In my first blog, I mentioned that one of the reasons I joined Lynx Software Technologies was that I thought a number of additional markets were going to need and value the functionality that Lynx provides for mission critical systems.
As many of you are aware, the automotive market is undergoing some significant transformations itself. It is fair to say that the vision that the proliferation of self-driving vehicles where the humans can simply sit back and watch infotainment or engage in work tasks is further out than many articulated. I personally believe it will happen. It is really a case of defining the timeline. For it to be realized, there needs to a significant improvement in the energy efficiency, cost and footprint of the electronics. The Intel Xeon + nVidia technology being used in the prototypes simply has to be changed and there is a race between a wide set of companies to be the market share and profitability winners in this segment.

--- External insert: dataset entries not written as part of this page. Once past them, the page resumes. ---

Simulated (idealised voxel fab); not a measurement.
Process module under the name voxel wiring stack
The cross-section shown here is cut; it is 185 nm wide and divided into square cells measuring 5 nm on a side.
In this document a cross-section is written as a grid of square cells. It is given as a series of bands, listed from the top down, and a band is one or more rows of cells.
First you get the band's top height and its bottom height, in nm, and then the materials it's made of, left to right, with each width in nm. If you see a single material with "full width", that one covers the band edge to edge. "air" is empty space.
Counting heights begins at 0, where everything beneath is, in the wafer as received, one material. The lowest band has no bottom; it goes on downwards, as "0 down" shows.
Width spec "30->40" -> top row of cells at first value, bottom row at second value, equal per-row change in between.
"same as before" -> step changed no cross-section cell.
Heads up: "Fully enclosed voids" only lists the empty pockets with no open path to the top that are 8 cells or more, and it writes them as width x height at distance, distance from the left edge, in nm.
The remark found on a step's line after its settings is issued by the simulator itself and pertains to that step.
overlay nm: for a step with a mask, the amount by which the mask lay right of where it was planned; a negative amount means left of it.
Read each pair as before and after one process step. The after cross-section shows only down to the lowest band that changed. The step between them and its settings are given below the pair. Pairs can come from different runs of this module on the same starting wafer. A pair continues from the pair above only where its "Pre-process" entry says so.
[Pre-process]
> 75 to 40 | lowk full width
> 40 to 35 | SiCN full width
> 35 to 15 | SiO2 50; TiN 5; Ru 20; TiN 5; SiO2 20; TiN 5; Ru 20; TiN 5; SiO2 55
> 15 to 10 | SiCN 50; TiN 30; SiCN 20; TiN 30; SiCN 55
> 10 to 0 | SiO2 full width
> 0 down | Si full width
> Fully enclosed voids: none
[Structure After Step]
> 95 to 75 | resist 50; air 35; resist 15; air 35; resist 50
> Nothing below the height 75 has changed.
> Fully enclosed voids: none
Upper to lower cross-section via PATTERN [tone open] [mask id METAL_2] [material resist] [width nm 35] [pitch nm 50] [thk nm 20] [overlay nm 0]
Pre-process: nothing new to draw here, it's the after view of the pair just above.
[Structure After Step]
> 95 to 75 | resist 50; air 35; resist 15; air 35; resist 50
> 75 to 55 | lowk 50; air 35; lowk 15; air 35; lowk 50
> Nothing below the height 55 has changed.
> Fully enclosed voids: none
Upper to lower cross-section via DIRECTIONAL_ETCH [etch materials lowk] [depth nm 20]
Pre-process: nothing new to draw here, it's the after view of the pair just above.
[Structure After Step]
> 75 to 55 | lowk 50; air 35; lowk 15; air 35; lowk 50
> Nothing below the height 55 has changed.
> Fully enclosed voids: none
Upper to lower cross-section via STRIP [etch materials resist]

We are certainly seeing a significant uptick in performance requirements as car manufacturers look to consolidate functionality into a smaller set of electronic control units (ECUs). What we are also seeing is a need to blend a range of operating systems on these heterogeneous platforms, combining the use of rich operating systems on which a wide set of applications can be (almost immediately) deployed, while providing guaranteed real-time determinism for certain functions as well as ensuring immunity from security attack. In our core market of avionics, the mission critical computers simply have to work. Without revealing confidential details, aircraft that can be carrying extremely valuable resources simply have to get to their desired destination even if certain systems are obliterated. Our approach to hypervisors in this space has been “less is more”; minimum functionality in the hypervisor makes for a system that is simpler to certify and simpler to manage. The source code in level 4 (let’s ignore level 5 for now) autonomous vehicles is an order of magnitude higher than that for aircraft….hundreds of millions of lines of code. While the operating systems, the connectivity and the speed of decision making will vary from the avionics arena, our core approach to solving the problem remains the same. Electronics in new vehicles is so expensive that the traditional approach of building in redundancy isn’t going to cut it. Cars will need to have “limp to safety” modes which could involve the infotainment system becoming the processing subsystem is the ADAS computational units cease working…
A number of suppliers are looking at ways to lock customers into their technology. Given the longevity that these platforms must remain deployed and viable, we think this is a challenging path. I spoke to an operating system company this month with a view to seeing if/how we could partner with them in this area. They directly said, “we have no interest in being virtualized, we have our own hypervisor and that allows us to be hard for us to be ousted from designs”. Yeah, pretty direct. Let’s not mention their name directly for now. Both the semiconductor and embedded software industries have seen significant acquisition activity in the last few years. I am predicting that we are heading into an “AI Winter” from a semiconductor perspective, with sharp adjustment in the AI semiconductor space of company valuations and people taking a long hard look at business metrics rather than be carried along by the buzzword excitement.
Car manufacturers cannot be locked into a specific hardware vendor or software vendor in this nascent time for this dynamic market. The ability to nimbly adjust system functionality based on market feedback is going to be absolutely critical and this is not simply about what is deployed when the car is purchased. We believe this industry is going to look for modular approaches that enable hardware and software upgrades for purchased vehicles and we are excited about engaging with customers and partners around our existing product portfolio as well as advancing the capabilities we can offer to enable robust software stacks for autonomous platforms as part of our roadmap.